I’m not gonna lie friends, I am OBSESSED with Hamilton. It’s ridiculous. Nathan was crazy into it for the longest time and I was like “yeah, uh-huh, whatever”. BUT NOW I GET HIM.
I’m also a bawling mess through it. I can’t listen to most of the second act. The other day I was driving to pick Ella up from school and the little “shuffle” button was active on my music app. The last song, “Who Lives, Who Dies, Who Tells Your Story” came on and I just instantly started crying because I remembered all the pain at the end of this poor guy’s life. Even typing- I’m a teary mess. It’s embarrassing.

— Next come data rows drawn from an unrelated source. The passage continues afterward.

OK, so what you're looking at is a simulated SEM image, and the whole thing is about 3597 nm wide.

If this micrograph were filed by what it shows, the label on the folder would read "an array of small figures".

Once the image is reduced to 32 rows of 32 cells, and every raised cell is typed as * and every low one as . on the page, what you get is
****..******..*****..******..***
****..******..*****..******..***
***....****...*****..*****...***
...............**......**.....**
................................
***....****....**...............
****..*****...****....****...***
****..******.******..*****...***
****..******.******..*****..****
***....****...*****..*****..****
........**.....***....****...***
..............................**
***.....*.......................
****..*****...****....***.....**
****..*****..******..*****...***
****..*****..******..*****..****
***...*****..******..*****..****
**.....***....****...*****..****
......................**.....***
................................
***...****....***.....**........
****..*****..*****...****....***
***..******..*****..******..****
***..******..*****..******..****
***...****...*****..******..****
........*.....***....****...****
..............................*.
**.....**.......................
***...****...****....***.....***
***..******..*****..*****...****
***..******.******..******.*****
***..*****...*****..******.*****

I’ve been thinking a lot about stories lately. I’ve even started talking about my life in “chapters” and seeing this season as mid-story instead of the end (like it can feel like sometimes).
Yesterday I was changing Emmy’s diaper when all of a sudden I just started telling her her story. I’m not even sure why- it was just like it erupted out of me. Usually what erupts out of me while changing her diaper is a lot of anger and “No ma’am”’s because she’s in that stage where she flips over and grabs her poopy booty and screams during diaper changes. It’s awesome.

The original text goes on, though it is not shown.